Compass Digital Acquisition Corp. (CDAWF)
The warrant structure. CDAWF represents one of the core components of Compass Digital’s capital raise. When the SPAC went public, it sold units — each containing one share of common stock and one-half of a warrant. The warrants separated from the units and now trade independently, entitling the holder of one full warrant to purchase one Class A share at an exercise price of approximately $11.50 per share. Because two partial warrants are needed to make one full warrant, ticker CDAWF reflects the half-warrant trading unit.
Why warrants exist in SPAC structures. Warrants are a mechanism that allows sponsors to raise capital while remaining relatively indifferent to the initial trading price of the units. If units trade below the SPAC’s initial price, common shareholders have incentive to redeem (demand their cash back), which would shrink the capital pool available for an acquisition. Warrants sweeten the deal for long-term investors — they offer upside from share-price appreciation without requiring additional capital beyond the original unit purchase. They also provide sponsors with a tool to fund their own promote (the shares sponsors themselves receive for sponsoring the SPAC). Structurally, a warrant is a call option: it gives the holder the right, but not the obligation, to buy a share at a set price.
The leverage embedded. An investor in CDAWF holds a leveraged position on Compass Digital’s eventual business combination. If the merged company trades at $15 per share, a warrant holder can exercise at $11.50 and sell the resulting share at market price, capturing the $3.50 spread. That spread is the warrant’s intrinsic value. But the leverage cuts both ways. If the merged company trades at $10 per share, the warrant is worthless — there is no reason to exercise at $11.50 if you can buy the share cheaper in the market. The warrant holder has lost the entire investment, while a common shareholder still holds a position worth $10 per share. This asymmetry — large upside potential but exposure to total loss — makes warrants riskier and more expensive than holding common shares.
Time decay and expiration. SPAC warrants typically expire five to seven years after the merger closes, though specific terms vary by deal. As expiration approaches, time value erodes. The closer the warrant gets to expiration without the underlying share moving materially above the exercise price, the less valuable the warrant becomes. An investor buying CDAWF late in the warrant’s life faces the dual risk that the share doesn’t appreciate much and that the warrant expires worthless.

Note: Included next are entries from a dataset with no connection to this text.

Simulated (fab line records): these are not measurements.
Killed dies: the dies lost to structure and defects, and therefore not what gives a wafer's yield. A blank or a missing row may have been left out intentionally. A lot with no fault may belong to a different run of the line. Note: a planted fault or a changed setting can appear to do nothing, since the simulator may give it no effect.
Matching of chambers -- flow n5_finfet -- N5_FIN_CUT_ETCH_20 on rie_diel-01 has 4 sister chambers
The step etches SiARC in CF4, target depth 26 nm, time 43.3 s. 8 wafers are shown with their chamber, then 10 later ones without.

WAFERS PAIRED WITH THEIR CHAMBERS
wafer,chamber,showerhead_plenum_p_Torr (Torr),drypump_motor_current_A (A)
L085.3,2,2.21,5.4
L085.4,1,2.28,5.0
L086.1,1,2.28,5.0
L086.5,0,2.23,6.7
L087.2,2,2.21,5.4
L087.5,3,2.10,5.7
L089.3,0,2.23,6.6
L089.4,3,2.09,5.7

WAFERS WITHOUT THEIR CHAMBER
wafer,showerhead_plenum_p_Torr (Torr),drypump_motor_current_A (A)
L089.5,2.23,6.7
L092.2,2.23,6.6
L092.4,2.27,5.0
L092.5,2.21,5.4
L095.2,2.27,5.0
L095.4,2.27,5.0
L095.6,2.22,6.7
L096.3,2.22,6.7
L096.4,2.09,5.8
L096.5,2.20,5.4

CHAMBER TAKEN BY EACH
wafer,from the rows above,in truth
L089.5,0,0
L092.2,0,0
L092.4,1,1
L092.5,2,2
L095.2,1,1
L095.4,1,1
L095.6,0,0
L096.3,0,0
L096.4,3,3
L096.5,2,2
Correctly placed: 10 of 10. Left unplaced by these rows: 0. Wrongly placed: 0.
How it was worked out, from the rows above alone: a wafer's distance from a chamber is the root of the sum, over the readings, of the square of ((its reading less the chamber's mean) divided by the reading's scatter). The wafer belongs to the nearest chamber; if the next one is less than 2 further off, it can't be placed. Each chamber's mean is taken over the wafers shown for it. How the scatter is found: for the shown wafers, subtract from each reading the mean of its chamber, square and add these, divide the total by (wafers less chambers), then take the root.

The Key Mining context. Following the announced January 2026 merger between Compass Digital and Key Mining Corp., warrant holders face a transformed investment. The merged entity, Titan Holdings Corp., will be a publicly traded critical minerals company rather than a blank-check vehicle. The warrant’s intrinsic value will then depend on Titan’s mining assets, commodity prices, and execution on development projects. This is a material shift — the warrant moved from leveraging a SPAC sponsor’s ability to find and negotiate a deal, to leveraging an operating mining company’s ability to generate cash flows and growth.
Pricing dynamics. Before and after merger, warrant prices reflect three variables: share price (driving intrinsic value), time to expiration (driving time value), and implied volatility of the underlying share price. SPACs that announce strong deals with well-regarded sponsors tend to see share prices and warrant prices rise. Uncertain deals or unpopular targets can depress warrant values sharply. Investors in CDAWF would want to monitor Titan Holdings’ progress in bringing Key Mining assets into production and the outlook for critical minerals pricing. Warrant pricing in post-merger SPAC names is often volatile because these companies remain high-beta, lower-liquidity securities relative to large established firms.
Practical considerations. Warrant holders must keep track of exercise mechanics, as different SPACs use different systems. Some require holders to exercise through a broker; others require direct engagement with a transfer agent. Redemption rights and cash-settlement options vary. The warrant agreement itself — a document filed with the SEC — specifies all terms. Investors should read it carefully, particularly the expiration date, anti-dilution provisions, and any adjustment mechanisms triggered by corporate events.